This can occur when a cable is:
- penetrated by a sharp object such as the point of a tool; or
- crushed severely enough to cause internal contact between the conductors or between metallic sheathing and one or more conductors.
Incidents may also arise from cables that have been damaged but left unreported and unrepaired.
Planning the work
The project client with the help of the principal designer (where one exists) must provide relevant information (known as pre-construction information) to designers and contractors about underground services so that they can plan the work to eliminate or reduce risks.
Most service cables belong to the regional electricity company. However, it is possible that some cables belong to other bodies eg highways authority, Ministry of Defence or Network Rail.
You may need to make dead for the work to proceed safely. Electricity companies are required to give five days’ notice to customers whose supply is to be disconnected.
Careful planning is essential before the work starts. Risk assessments should consider how the work is to be carried out, ensuring local circumstances are taken into account.
Using cable plans
Plans or other suitable information about all buried services in the area should be obtained and reviewed before any excavation work starts.
Where it is not possible for those undertaking the excavation work to obtain information eg emergency work being undertaken, the work should be carried out as though there are buried services in the area.
Symbols on electricity cable plans may vary between utilities and advice should be sought from the issuing office. Remember that high-voltage cables may be shown on separate plans from low-voltage cables.
Plans give only an indication of the location, configuration and number of underground services at a particular site. Subsequent tracing by locating devices is essential.
Cable locating devices
Before work begins, underground cables must be located, identified and clearly marked.
The position of the cable in or near the proposed work area should be pinpointed as accurately as possible by means of a locating device, using plans, and other information as a guide to the possible location of services and to help interpret the signal.
Remember: Locators should be used frequently and repeatedly during the course of the work.
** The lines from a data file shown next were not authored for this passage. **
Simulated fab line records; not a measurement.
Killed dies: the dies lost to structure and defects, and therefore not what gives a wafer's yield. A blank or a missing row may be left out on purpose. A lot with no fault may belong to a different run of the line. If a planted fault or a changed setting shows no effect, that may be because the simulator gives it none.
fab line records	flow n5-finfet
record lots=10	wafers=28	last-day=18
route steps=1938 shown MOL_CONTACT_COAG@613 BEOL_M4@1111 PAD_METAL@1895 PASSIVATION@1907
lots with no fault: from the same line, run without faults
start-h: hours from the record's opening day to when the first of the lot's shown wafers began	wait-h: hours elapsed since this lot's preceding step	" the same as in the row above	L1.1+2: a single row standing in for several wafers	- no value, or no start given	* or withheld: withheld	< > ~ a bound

People who use a locator should have received thorough training in its use and limitations. Locating devices should always be used in accordance with the manufacturer’s instructions, regularly checked and maintained in good working order.
Safe digging practices
Excavation work should be carried out carefully and follow recognised safe digging practices.
Once a locating device has been used to determine position and route, excavation may proceed, with trial holes dug using suitable hand tools as necessary to confirm the position.
Excavate alongside the service rather than directly above it. Final exposure of the service by horizontal digging is recommended, as the force applied to hand tools can be controlled more effectively.
Insulated tools should be used when hand digging near electric cables.